Data enrichment streams pull in data from external sources and enrich other metrics or events with that external data. All metrics, events, and external data object are assumed to be coming in on a Kafka topic.

Here is a simple diagram showing how events and external data interact.

The data enricher works with any type of object, but by default it assumes that the objects are:
  • External Data: Objects with a key and a data field. The key is a unique identifier string, while the data field is a key-value map with all the enrichment data.
  • Events: The enrichment stream can handle Metric, Topology, or Event types.

The enricher has two modes of operation: Replicated and Partitioned. In replicated mode, the external data objects are replicated across the cluster so that a copy is present on each node. In partitioned mode, the external objects are spread out across the cluster and must be partitioned in the same way as the events so that they are enriched on the same node. Partitioned mode is scalable if the amount of external data is large.

Data Persistence

An Enrichment stream can be configured to persist the external data to disk so that it can be recovered in case of a restart. It uses Flink checkpoints to achieve this. On a checkpoint, the external data held in memory is written to disk on a kubernetes persistent volume. The checkpoint interval can be customized based on performance needs.

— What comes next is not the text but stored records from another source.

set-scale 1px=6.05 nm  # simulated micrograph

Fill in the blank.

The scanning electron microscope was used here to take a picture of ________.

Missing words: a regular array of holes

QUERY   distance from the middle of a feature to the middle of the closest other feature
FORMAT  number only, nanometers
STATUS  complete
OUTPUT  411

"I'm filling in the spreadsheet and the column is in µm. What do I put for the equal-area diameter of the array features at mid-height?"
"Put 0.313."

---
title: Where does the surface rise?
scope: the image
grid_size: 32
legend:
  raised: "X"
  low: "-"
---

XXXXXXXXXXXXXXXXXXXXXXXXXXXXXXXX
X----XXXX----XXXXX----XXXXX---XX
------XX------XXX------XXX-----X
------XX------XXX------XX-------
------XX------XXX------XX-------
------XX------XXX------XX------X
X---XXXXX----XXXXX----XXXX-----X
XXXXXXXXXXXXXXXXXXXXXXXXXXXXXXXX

The data enricher has various attributes that can be set to customize its behavior:
data-type How the data enricher stores data. In Replicated mode, the data is copied to every node in the cluster. In Partitioned mode, the data is spread out over the cluster. Default: Replicated
event-key The key for the event objects. This key is used to match the event with its corresponding data object. "Instance" for Metrics. "InstanceName" for Events. "ID" for Topology
data-key The key for the data objects. Default: The "key" field.
event-map The location of the map in the event object where the enrichment data is added. Default: The "tags" field.
data-map The location of the map in the data object where the enrichment data is read. Default: The "data" field
event-partition-key Only used in partitioned mode. Determines how the events are partitioned. Must match the data object's partition key to guarantee they are on the same node during enrichment. Default: same as event-key
data-partition-key Only used in partitioned mode. Determines how the data objects are partitioned. Default: same as data-key

Changing the Existing Stream

When a user wants to change an existing stream, use the following sequence:
  1. Undeploy the default stream.
  2. Update the key as properites [dataSource].
  3. Save and deploy the enrichment stream.
  4. Add the enrichment input data to dataInput topic of the edge-kafka
  5. Create a collector (for example, Vipetela) corresponding to the dataSource given in the dataInput topic.
  6. Check the reports.